Police Chief James Baker said Wednesday that Project VISION has struggled to find neighborhood leaders.
From the Rutland Herald October 10, 2014
“It’s so crucial to us to have a group we can reach out and touch to get that feedback,” he said. “I can get the answers I’m looking for, but I need to get the answers I’m not looking for.”
Baker spoke over coffee and pie with about a half-dozen residents seated around the table of James and Elise Cassarino’s Brown Street home. The small, informal meeting, also attended by Rep. Herb Russell, D-Rutland, was part of the community outreach effort continuing under Project VISION.
Whether or not he found the leaders he was looking for in the Southwest neighborhood that night, he did get feedback on issues ranging from at-risk youth to shoplifting.

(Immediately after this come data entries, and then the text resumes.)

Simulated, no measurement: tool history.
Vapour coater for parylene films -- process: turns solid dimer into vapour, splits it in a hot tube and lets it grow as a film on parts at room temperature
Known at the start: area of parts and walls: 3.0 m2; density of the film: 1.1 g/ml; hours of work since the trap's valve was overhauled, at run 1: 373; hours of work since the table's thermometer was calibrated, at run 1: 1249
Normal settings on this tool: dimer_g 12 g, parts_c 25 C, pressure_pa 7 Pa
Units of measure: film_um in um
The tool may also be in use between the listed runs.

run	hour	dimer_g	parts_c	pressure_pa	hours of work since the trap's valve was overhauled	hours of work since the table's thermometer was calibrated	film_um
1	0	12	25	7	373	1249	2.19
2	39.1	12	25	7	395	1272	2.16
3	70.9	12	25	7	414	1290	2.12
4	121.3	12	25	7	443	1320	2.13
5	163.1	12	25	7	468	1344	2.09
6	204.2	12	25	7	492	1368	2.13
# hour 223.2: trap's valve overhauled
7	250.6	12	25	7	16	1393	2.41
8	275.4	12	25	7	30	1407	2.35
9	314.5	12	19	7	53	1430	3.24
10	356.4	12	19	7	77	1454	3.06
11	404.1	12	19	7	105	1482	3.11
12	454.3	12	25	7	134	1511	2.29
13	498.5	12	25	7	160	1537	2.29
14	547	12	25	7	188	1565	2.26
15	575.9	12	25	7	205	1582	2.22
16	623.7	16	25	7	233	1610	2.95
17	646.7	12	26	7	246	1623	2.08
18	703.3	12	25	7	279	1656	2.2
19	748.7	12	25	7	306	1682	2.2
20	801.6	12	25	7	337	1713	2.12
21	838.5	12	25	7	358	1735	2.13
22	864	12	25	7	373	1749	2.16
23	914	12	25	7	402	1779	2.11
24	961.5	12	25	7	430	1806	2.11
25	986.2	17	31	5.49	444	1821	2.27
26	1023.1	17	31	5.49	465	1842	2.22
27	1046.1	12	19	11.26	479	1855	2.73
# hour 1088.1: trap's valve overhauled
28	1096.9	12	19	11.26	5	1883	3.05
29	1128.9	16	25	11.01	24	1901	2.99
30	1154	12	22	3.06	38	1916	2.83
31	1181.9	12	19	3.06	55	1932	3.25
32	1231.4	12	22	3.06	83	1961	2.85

A survey of residents in the neighborhood listed squatters as one of the major concerns. Baker said a particular problem address would soon get a visit from the Building and Zoning Department as a result of a neighborhood walk-through he did.
Baker said the police department’s mapping program enables it to reach out to landlords when a particular address has recurring problems. However, he said this was an area where the Legislature could help.
“There needs to be a focus on some legislation protecting landlords,” he said. “It’s become so lopsided. There are a lot of landlords in the city working hard to do the right thing.”
Russell said he has heard a number of complaints about people receiving public assistance for rent and using it for “other things.” He said it seemed like a simple solution would be to have the state make direct payments to landlords, but that idea has met resistance.
“I’ll just say it — there are bleeding hearts who don’t want to make any changes,” he said.
Russell said he introduced a bill to that effect two years ago, but it failed. He said he was talking to other members of the city delegation and intends to try again.
Baker said he was looking at creating satellite offices for the department in various locations throughout the city, one of them in space that might be shared with the Boys & Girls Club in the community center of Hickory Street Apartments.
“It isn’t about having somebody there to respond when there’s a problem,” Baker said. “It’s about having somebody there in the community in prevention mode.”
Baker said having police officers interacting with the community, especially youth, builds connections. He said he continues to support the DARE program because, even if research indicates it has little effect on drug use, the officer involved serves as a role model to the youth enrolled.
“Coming out of the DARE program, I had a couple kids shadowing me for a day who want to be police officers,” he said.
Baker, who noted he recently joined the board of the Boys & Girls Club, said enrollments in the free and reduced lunch program put the number of children in city schools close enough to the poverty line to be considered “at-risk” at about 1,400. He said between the club and the school system’s Tapestry program, about 300 are enrolled in after-school activities.
“That leaves 1,100 kids on the table who are at risk, who are not getting that support,” he said.
Baker said the city needs to not just make sure there are recreation programs to get children involved in, but also to bring registration forms to parents, get them filled out, and get financial aid to cover activity fees for the families that need it.
“That could be the one thing that turns the kid’s life around — they meet a friend, they meet a coach, they meet a mentor,” he said.
Gail Johnson, a resident who helped organized the meeting, talked about involving neighborhood seniors in a “foster grandparents” program, saying it builds a sense of community in youth when they know more people in the neighborhood.
Johnson said if a neighborhood organization in Southwest started some sort of after-school program, she could come up with materials such as desks, chairs, white boards and bookcases as an in-kind contribution.
Johnson said she hoped to schedule another such meeting for the winter and to hold them on a quarterly basis.